Since EU accession the amount of income tax and national insurance contributions paid by foreign workers in Malta increased from €15.3 million to €103.6 million in 2014, according to a report by the Central Bank of Malta which dispels many of the misconceptions about migrant workers, The Business Observer, distributed with Times of Malta, reports today.

Whereas in 2000, revenue from foreign workers accounted for just 2.4 per cent of personal income tax and national insurance contributions, by 2014 this share had risen to 10.1 per cent, the report found.

The amount of revenue collected from foreign workers increased by nine times during the period 2000 to 2014, whereas that from Maltese workers doubled.

Aaron Grech, the head of the Economic Research Department of the CBM, found that foreign workers boosted average annual potential GDP growth by 0.6 percentage points between 2010 and 2014.

The report challenges the impression that foreigners are taking Maltese jobs.

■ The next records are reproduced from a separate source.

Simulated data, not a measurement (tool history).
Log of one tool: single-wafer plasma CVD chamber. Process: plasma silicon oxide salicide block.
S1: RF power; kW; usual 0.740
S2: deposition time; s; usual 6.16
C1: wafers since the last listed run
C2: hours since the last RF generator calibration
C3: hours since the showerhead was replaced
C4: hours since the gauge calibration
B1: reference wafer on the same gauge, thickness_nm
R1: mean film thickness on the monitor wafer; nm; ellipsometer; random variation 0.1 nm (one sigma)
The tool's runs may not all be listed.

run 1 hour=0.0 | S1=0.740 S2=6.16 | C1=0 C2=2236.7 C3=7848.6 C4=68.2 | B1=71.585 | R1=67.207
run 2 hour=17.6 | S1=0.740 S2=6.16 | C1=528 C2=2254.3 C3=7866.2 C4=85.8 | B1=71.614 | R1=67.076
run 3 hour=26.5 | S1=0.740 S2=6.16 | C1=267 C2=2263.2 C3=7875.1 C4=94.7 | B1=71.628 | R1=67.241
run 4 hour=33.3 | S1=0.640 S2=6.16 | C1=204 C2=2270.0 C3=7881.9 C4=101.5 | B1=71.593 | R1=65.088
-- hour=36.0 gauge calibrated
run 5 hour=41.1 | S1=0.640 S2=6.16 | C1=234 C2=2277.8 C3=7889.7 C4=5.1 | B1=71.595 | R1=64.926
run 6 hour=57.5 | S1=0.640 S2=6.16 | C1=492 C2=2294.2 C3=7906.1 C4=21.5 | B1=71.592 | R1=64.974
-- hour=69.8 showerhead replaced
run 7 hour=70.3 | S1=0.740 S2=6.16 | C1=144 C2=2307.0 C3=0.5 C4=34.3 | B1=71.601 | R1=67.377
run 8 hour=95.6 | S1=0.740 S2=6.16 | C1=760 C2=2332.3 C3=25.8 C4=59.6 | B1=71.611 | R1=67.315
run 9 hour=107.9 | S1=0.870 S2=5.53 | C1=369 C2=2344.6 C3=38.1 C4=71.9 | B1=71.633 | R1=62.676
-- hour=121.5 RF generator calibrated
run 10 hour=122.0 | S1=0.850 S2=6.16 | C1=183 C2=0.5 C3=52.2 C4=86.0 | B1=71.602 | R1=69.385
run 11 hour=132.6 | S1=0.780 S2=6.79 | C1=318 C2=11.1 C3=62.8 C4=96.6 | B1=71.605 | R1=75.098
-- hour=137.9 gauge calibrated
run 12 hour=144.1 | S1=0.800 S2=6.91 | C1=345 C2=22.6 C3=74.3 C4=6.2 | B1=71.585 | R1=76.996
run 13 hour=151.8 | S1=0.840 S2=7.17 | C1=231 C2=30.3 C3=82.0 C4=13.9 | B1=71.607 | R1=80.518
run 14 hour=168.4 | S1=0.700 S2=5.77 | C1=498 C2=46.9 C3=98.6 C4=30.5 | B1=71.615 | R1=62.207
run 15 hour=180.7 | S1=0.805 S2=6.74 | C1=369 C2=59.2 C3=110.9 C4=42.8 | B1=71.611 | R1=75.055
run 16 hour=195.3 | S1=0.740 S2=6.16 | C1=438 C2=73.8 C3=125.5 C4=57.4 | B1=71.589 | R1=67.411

Foreign workforce should not be misconstrued as evidence that foreigners are crowding out Maltese workers

“The rising share of the foreign workforce should not be misconstrued as evidence that foreigners are crowding out Maltese workers. In fact, the increase in employment for Maltese nationals between 2010 and 2014 was nearly double that in the preceding four-year period.

“The evidence seems to indicate that the rising demand for labour by Maltese industries is too strong to be serviced by the supply of Maltese workers, even when the latter is expanding quite strongly due to a rapid rise in female participation,” the report says.

"Dependence on migrant workers is quite concentrated, with half of the entire workforce in entertainment & recreation, professional services & administrative support and in hotels & restaurants. Dependence on migrant workers amounts to nearly 29 per cent of the entire workforce in entertainment & recreation, 23 per cent in professional services & administrative support and 21 per cent in hotels & restaurants.

Managers and those employed in elementary occupations amount to nearly a third of all foreign workers. While managerial, professional and technical occupations still dominate the foreign workforce, there has been a very strong growth in the number of foreigners engaged at the lower end of the labour market.

“The probability that a foreign worker is a manager is more than twice the same probability for a Maltese. Similarly, the odds that a foreigner is employed in an elementary occupation are one and a half times that for the average Maltese. This is in line with the perception that foreign workers are employed at either end of the labour market – the higher end where skills are scarce and the lower end where jobs are no longer that attractive for Maltese workers,” the report said.

“There is evidence that in some sectors foreign employees may have acted as substitutes for local workers, e.g. in construction and hotels & restaurants, but it is harder to decipher whether in the absence of foreign workers, firms would have been able to induce more Maltese workers. In some sectors, like professional & administrative support services and in information & communication, the absence of foreigners could have resulted in too high a shortage of labour, and higher demand would have been very difficult to accommodate by simply raising wages to attract more effort.”